Ben Shahn entered the United States in 1906 at eight years old, receiving Ellis Island entry papers noting that he was of the “Hebrew Race”; in 1923, a New York newspaper’s art critic fulminated about “makers of Ellis Island art.” Against this backdrop, historian and author Diana L. Linden’s narrative examines how Shahn transmitted his experience and sensibilities into powerful public murals.
Shahn created his works under the aegis of federal agencies, the essence of this biography. By exemplifying the art of social consciousness, his talent and internal passions abilities enabled him to work under programs that gave the general public opportunities to see socially conscious murals in United States Postal Service buildings and elsewhere. To Shahn, the economic depression of the 1930s was the focus of his vision: “I felt very strongly the whole social impact of that depression… I felt completely in harmony with the times. I don’t think I’ve felt that way before or since.” He painted farm workers among laborers of all kinds, including women.
Linden notes that Ben Shahn was the only artist of note to include an image of a uniformed Nazi in a major work, a New Deal-era mural. She matches her Jewish sensibility to that of Shahn when relating the mural in the Hightstown Jersey Homesteads’ fresco to a “secularized, worker-based interpretation of the Haggadah.” Whether time has faded this significant work, or its color registration, these works especially are not well reproduced.

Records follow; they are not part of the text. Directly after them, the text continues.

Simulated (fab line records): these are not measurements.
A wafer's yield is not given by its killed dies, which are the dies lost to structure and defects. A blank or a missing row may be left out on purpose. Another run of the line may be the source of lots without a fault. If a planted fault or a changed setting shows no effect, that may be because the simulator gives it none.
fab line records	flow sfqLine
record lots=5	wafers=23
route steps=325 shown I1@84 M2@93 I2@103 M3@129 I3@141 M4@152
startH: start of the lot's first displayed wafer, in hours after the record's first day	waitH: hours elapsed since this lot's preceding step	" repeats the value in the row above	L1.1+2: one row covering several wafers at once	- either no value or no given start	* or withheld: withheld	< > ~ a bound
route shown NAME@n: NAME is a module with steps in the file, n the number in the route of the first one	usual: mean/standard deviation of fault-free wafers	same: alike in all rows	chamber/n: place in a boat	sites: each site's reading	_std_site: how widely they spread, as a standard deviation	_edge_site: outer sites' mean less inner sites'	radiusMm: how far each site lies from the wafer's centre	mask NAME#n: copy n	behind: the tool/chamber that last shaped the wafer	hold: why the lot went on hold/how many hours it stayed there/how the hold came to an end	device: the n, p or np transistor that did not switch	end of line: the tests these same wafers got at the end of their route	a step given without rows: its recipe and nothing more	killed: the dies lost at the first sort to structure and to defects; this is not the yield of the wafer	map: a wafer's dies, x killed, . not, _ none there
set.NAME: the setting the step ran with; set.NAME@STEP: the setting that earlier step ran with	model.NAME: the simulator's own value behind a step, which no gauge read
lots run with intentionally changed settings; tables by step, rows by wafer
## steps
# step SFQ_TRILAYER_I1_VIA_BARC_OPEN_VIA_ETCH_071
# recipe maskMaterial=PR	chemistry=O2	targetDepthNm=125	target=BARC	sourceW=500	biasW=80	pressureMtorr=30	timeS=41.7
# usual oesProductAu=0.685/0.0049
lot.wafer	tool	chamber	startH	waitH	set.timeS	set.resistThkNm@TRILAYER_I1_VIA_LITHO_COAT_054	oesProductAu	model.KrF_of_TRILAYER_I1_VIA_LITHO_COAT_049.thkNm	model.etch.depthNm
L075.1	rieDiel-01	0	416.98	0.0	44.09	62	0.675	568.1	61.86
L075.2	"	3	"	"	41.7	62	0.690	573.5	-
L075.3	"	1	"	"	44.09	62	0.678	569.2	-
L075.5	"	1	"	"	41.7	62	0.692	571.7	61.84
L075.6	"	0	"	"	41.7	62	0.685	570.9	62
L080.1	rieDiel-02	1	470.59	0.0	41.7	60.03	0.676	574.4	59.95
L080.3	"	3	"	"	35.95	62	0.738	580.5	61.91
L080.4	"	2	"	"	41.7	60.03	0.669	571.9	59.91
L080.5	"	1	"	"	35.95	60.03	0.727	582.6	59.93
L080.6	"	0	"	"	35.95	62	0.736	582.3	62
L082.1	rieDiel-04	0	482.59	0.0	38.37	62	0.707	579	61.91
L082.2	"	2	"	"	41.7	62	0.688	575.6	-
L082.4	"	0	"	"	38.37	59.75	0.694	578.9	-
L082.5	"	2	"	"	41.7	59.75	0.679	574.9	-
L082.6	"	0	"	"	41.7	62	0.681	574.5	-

Ben Shahn’s New Deal Murals is an artistic but not especially personal biography. Absent is Shahn’s contact with other New York or American artists of the time, despite his travels. For the general art public, the Bronx Central Post Office, the Queens Post Office, The Museum of the City of New York, and the Smithsonian Institution’s Archives of American Art, hold the greatest promise for viewers seeking Ben Shahn’s very Jewish oeuvre. Linden’s book provides readers a fine analysis and overview.